Second chance for site foreman gives art to the nation

By Mary Dennehy

A FORMER site foreman, Fergus Smith has in his sixties swapped building landscapes to painting them, with the emerging artist’s work being selected for the State art collection.

Living in Killinarden since 1977, Fergus Smith worked for an engineering firm on some major local sites over the years including The Square, Liffey Valley and County Hall in Tallaght.

Fergus Smith 04

Fergus Smith outside County Hall

The father of six was also part of the team that installed the sculpture that now stands outside the council offices.

In 2011, when the recession hit, Fergus, who is now 67, was made redundant.

“When I was made redundant, I didn’t really know what to do,” Fergus told The Echo.

“I felt my age was against me, which shouldn’t be the case.

“I never had an education, I came out of school young for all of the usual things that happened back then.”

He added: “I’ve always loved art and wanted a second chance, so I enrolled in a part-time art course, it was in sculpting, in St Dominic’s school in Tallaght.

“I’ve always painted, painting was in my family, but it was just a hobby, in between a full-time job and six kids.”

After completing the part-time course, Fergus moved onto Ballyfermot College of Further Education for a year-long portfolio course – which resulted in him being granted a place in the National College of Art and Design (NCAD).

“When NCAD accepted me [for an Honours Degree in Fine Art, Painting], I thought I’d won the Lotto,” Fergus said.

“When you get a college place all sorts of thoughts go through your head, but I did it and it was great.”

During the Degree Show 2017, Fergus sold all of his paintings on display – with one piece bought by the Office of Public Works (OPW) for the Irish State Art Collection and another by the Department of Foreign Affairs.

Recently, Fergus has been contacted by the Department of Foreign Affairs to inform him that the painting it purchased ‘Emigrant’ was selected for the Irish Ambassador to London’s residence.

Fergus Smith Emigrant


The painting bought by the OPW, called ‘Soft Day’, was selected for the annual cross-border exhibition Landscapes, which is on show in Rathfarnham Castle until the end of January.
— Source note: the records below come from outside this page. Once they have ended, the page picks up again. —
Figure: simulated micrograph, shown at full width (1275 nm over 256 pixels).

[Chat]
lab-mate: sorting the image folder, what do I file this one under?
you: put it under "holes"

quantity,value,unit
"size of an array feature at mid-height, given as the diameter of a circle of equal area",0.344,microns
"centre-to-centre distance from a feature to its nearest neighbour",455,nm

Fergus, who was over the years involved in the Sacred Heart parish folk group and the summer projects, pours paint onto the canvas and uses a combination of brushwork to create his scene.

He also removes paint to expose a part of a painting, with his work centring round the themes of landscape and memories.

“I’m blown away by how things have turned out,” Fergus said.

“I’m very thankful . . . and believe that there should be no restrictions to being an artist.

“It shouldn’t matter if you’ve just come out the door, if you’re an artist, you’re an artist.”